Fred Hersch & Esperanza Spalding – “But Not For Me” 2023 from Alive at the Village Vanguard. Spalding has been one of the most consistently inventive jazz-based popular performers to come along in the last couple decades. Hersch is one of the most underrated of all jazz pianists. Put them together, and you come up with this irresistible record of vocal and piano duets. This Gershwin song opens the album and sets the stage. Spalding is playing off Ella Fitzgerald’s memory, here, though she is never imitating. She swings hard, and after singing the two verses relatively straight, she starts wildly swooping across intervals, and deconstructs the lyrics, winning deserved laughs from the audience when she complains about the middle English words hi-ho, alas, and lack-a-day. Then, holy moley, her scatting! Before this album, I’d never heard Spalding do an old-fashioned straight jazz performance, but she is a master at it. After this, Hersch rises to the challenge with some incandescent improvisations on the tune. Truly a remarkable performance.
Norah Jones – “Young Blood” 2009 from The Fall. Johnny Cash fell into a burning ring of fire, but Norah Jones and her lover set five whole boroughs aflame. This anxious bundle of nervous energy goes by at a fast clip, driven by guitars, bass, and drums, with Jones mixing and matching metaphors including werewolves, revolvers, clocks, chickens, matches, killing fathers, and tearing books. Don’t try to make too much sense of it, just absorb the matter-of-fact delivery in which she uses all her artistry to make these words feel like desire’s truest expression. Or is it about trying to refuse that desire, to avoid the blowing up of another relationship? “Our fears are only what we tell them to be.”

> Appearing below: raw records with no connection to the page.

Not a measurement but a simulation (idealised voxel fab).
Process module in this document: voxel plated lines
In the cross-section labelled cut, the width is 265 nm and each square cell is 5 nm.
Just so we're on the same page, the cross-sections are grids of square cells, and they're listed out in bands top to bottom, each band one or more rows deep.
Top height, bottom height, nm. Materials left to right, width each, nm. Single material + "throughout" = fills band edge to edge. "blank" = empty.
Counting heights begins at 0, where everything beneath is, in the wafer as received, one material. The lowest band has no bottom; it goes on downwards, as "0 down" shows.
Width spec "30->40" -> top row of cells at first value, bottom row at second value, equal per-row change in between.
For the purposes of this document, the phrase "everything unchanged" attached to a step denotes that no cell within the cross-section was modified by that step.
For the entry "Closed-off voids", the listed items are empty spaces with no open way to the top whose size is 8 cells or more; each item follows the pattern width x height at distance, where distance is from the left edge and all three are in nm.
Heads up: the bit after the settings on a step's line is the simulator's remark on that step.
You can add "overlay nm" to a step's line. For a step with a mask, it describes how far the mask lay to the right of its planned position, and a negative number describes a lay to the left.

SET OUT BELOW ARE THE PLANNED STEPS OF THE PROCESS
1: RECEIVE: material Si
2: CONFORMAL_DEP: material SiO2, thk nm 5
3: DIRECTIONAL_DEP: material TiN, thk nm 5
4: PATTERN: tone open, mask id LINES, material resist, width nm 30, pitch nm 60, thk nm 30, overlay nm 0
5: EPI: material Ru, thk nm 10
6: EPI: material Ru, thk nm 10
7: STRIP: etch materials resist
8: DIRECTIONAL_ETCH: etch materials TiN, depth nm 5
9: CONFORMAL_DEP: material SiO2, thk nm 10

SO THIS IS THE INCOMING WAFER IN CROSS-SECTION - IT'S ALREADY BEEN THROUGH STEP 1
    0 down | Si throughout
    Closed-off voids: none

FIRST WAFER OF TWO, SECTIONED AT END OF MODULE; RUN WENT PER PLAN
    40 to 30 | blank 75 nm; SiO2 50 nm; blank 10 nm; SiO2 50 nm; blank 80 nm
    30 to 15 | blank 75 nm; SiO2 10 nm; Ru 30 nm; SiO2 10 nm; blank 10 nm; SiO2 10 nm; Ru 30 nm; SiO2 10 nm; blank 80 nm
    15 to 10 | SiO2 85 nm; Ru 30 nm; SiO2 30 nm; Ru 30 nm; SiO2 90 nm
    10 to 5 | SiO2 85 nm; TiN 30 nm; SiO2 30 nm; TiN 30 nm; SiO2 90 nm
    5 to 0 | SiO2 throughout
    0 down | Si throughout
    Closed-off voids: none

Bobby Womack – “Superstar” 1975 from I Don’t Know What the World Is Coming To. Bobby Womack still doesn’t get the respect he deserved. Or maybe that’s not right – everybody who knows his music at all respects him, but not enough people know who he was. Starting out as a Sam Cooke protégé – his group the Valentinos recorded for Cooke’s SAR label, and he played guitar often behind Cooke – Womack became a consistently good soul songwriter whose career spanned decades until his death in 2014. This album is one I’ve seen in used record bins my whole record store life. It’s not one of his most popular, but it does show off his vocal skills. “Superstar” sits perfectly at the intersection of soul and country music circa the mid-seventies. Womack’s guitar and a pedal steel set the table, then vie with shimmering harp figures and a solid r&b bass and drums groove. And his vocals – he wasn’t a smooth singer, but his grit could mellow out, as it does here, until he starts delivering the shouted growls he could have trademarked. Set against some sweet female backing vocals, the contrast is spectacular.
Justin Townes Earle – “Don’t Drink the Water” 2019 from The Saint of Lost Causes. Justin Townes Earle released 8 full-length albums and an EP in the 13 years before he died of an accidental overdose at age 38 a year after this final record. He was the son of Steve Earle, though his father wasn’t around his family until Justin was in his late teens. Justin was one heck of a songwriter, and a really talented singer. This song is full of anger at the oil companies who were causing death and destruction by fracking in the mountains. In the song, a fast-moving blues, Earle sings about people dying, and the expert in a law suit attributing it to an “act of God.” I never noticed before, but Earle’s phrasing on this song reminds me a little of Dion, which is a great thing in my book. The accumulation of detail, fear, and understated anger makes this a particularly effective protest song.
Barry White – “Hung Up On Your Love” 1979 from The Message Is Love. Anticipation is the key. For over four minutes, White holds court over what most disco producers of the time would have used for a mere intro to a song. The heavily syncopated hi-hat and pulsing bass drum dominates the rhythm, with a heavily reverberating wood block sound emphasizing certain beats. Strings slash then slide, guitar interjections come in, and White sings an intro setting the scene before telling of the ways his lover has him mesmerized. Heck, this whole track has me mesmerized. “You’re erotic and yet you’re so discrete / Girl you give my body so much heat / You fascinate, stimulate, and captivate / You keep me wanting more more.” It’s almost like a disco/funk/Gregorian chant of ecstasy. The whole track stays at this level of foreplay – if you want release, you’ll have to pick another song on the album. The horns – I forgot to mention when they came into the picture, not to mention the piano – end the performance with a curt three note resolution which honestly only makes me want to start the song over.